I'm writing a set of collection classes for different types of Trees. I'm doing this as a learning exercise and I'm also hoping it turns out to be something useful. I really want to do this the right way and so I've been reading Effective Java and I've also been looking at the way Joshua Bloch implemented the collection classes by looking at the source. I seem to have a fair idea of what is being done, but I still have a few things to sort out.

I have a Node<T> interface and an AbstractNode<T> class that implements the Node interface. I then created a GenericNode<T> (a node that can have 0 to n children, and that is part of an n-ary tree) class that extends AbstractNode<T> and implements Node<T>. This part was easy.

Next, I created a Tree<T> interface and an AbstractTree<T> class that implements the Tree<T> interface. After that, I started writing a GenericTree<T> class that extends AbstractTree<T> and implements Tree<T>. This is where I started having problems.

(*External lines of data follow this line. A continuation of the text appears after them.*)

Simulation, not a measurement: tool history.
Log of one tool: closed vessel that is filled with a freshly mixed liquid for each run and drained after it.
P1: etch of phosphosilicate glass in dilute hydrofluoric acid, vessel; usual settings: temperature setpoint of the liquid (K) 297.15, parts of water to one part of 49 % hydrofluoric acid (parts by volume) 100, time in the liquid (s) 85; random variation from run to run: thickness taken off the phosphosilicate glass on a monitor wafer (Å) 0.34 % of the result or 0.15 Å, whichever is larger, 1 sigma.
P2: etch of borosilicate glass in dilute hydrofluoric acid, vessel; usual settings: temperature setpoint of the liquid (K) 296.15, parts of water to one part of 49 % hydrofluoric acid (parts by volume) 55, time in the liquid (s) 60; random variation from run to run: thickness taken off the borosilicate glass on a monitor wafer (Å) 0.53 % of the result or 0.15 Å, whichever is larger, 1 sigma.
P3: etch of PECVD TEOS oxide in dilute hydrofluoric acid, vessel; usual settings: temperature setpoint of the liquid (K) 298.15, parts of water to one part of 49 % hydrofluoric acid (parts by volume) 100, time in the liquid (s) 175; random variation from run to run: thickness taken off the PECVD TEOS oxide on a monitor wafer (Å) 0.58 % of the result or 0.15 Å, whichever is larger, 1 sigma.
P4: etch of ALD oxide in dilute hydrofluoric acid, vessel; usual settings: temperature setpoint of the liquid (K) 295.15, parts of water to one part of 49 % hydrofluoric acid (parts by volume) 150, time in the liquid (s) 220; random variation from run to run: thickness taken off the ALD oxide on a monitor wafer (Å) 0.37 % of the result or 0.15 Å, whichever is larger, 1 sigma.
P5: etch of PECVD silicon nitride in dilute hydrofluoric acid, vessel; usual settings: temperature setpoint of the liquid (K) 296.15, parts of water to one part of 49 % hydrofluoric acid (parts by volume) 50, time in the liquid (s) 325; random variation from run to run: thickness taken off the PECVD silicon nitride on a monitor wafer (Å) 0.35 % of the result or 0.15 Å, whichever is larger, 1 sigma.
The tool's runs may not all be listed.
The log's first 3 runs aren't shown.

As far as the design is concerned, a GenericTree<T> can only consist of nodes of type GenericTreeNode<T>. This includes the root. In my Tree<T> interface I have:

public interface Tree<T> {

    void setRoot(Node<T> root);

    Node<T> getRoot();

    List<Node<T>> postOrder();

    ... rest omitted ...
}

And, AbstractTree<T> implements this interface:

public abstract class AbstractTree<T> implements Tree<T> {

    protected Node<T> root;

    protected AbstractTree() {
    }

    protected AbstractTree(Node<T> root) {
        this.root = root;
    }

    public void setRoot(Node<T> root) {
        this.root = root;
    }

    public Node<T> getRoot() {
        return this.root;
    }

    ... rest omitted ...
}

In GenericTree<T>, I can have:

public GenericTree(Node<T> root) {
   super(root);
}

But what this means is that you can create a generic tree using any subtype of Node<T>. You can also set the root of a tree to any subtype of Node<T>. I want to be able to restrict the type of the node to the type of the tree that it can represent. To fix this, I can do this:

public GenericTree(GenericNode<T> root) {
   super(root);
}

However, setRoot still accepts a parameter of type Node<T>. Which means a user can still create a tree with the wrong type of root node. How do I enforce this constraint? The only way I can think of doing is either:

  • Do an instanceof which limits the check to runtime. I'm not a huge fan of this.
  • Remove setRoot from the interface and have the base class implement this method. This means that it is not part of the contract and anyone who wants to make a new type of tree needs to remember to implement this method.

Is there a better way?

The second question I have concerns the return type of postOrder which is List<Node<T>>. This means that if a user is operating on a GenericTree<T> object and calls postOrder, he or she receives a list that consists of Node<T> objects. This means when iterating through (using a foreach construct) they would have perform an explicit cast to GenericNode<T> if they want to use methods that are only defined in that class. I don't like having to place this burden on the user. What are my options in this case? I can only think of removing the method from the interface and have the subclass implement this method making sure that it returns a list of appropriate subtype of Node<T>. However, this once again removes it from the contract and it's anyone who wants to create a new type of tree has to remember to implement this method. Is there a better way?

+4  A: 

I think you putting a cart before a horse.

Implement a couple of concrete instances of Tree<T> and Node<T>. Only after that analyze what implementation they have in common and only after that implement your Abstract classes if they still make sense at that point.

EDIT

To answer your second question:

If simple Node<T> does not cut it in your Tree interface, then you have no choice, but to declare a second parameter to generic interface and put a boundary on it, like this

public interface Tree<
  T,
  TNode extends Node< T >
>
{

    void setRoot(TNode root);

    TNode getRoot();

    List<TNode> postOrder();

    ... rest omitted ...
}

Then AbstractTree

public abstract class AbstractTree<
  T,
  TNode extends Node< T >
> implements Tree<T, TNode> {

  protected TNode root;

  protected AbstractTree(TNode root) {
    this.root = root;
  }

  ...
}

Then GenericTree

public class GenericTree< T >
  extends AbstractTree< T, GenericNode< T > >
{

  public GenericTree ( GenericNode< T > root )
  {
    super( root );
  }

  @Override
  public List< GenericNode< T > > postOrder ( )
  {
    ...
  }
  ...
}
Alexander Pogrebnyak
That's what I did first actually, and I identified the common methods that are implementation-independent. All I've got left are the cases I talk about above - namely trying to figure out how to return the list of nodes.
Vivin Paliath
@Vivin. I've updated my post to answer your question
Alexander Pogrebnyak
Perfect. That's exactly what I was looking for. Thanks a bunch!
Vivin Paliath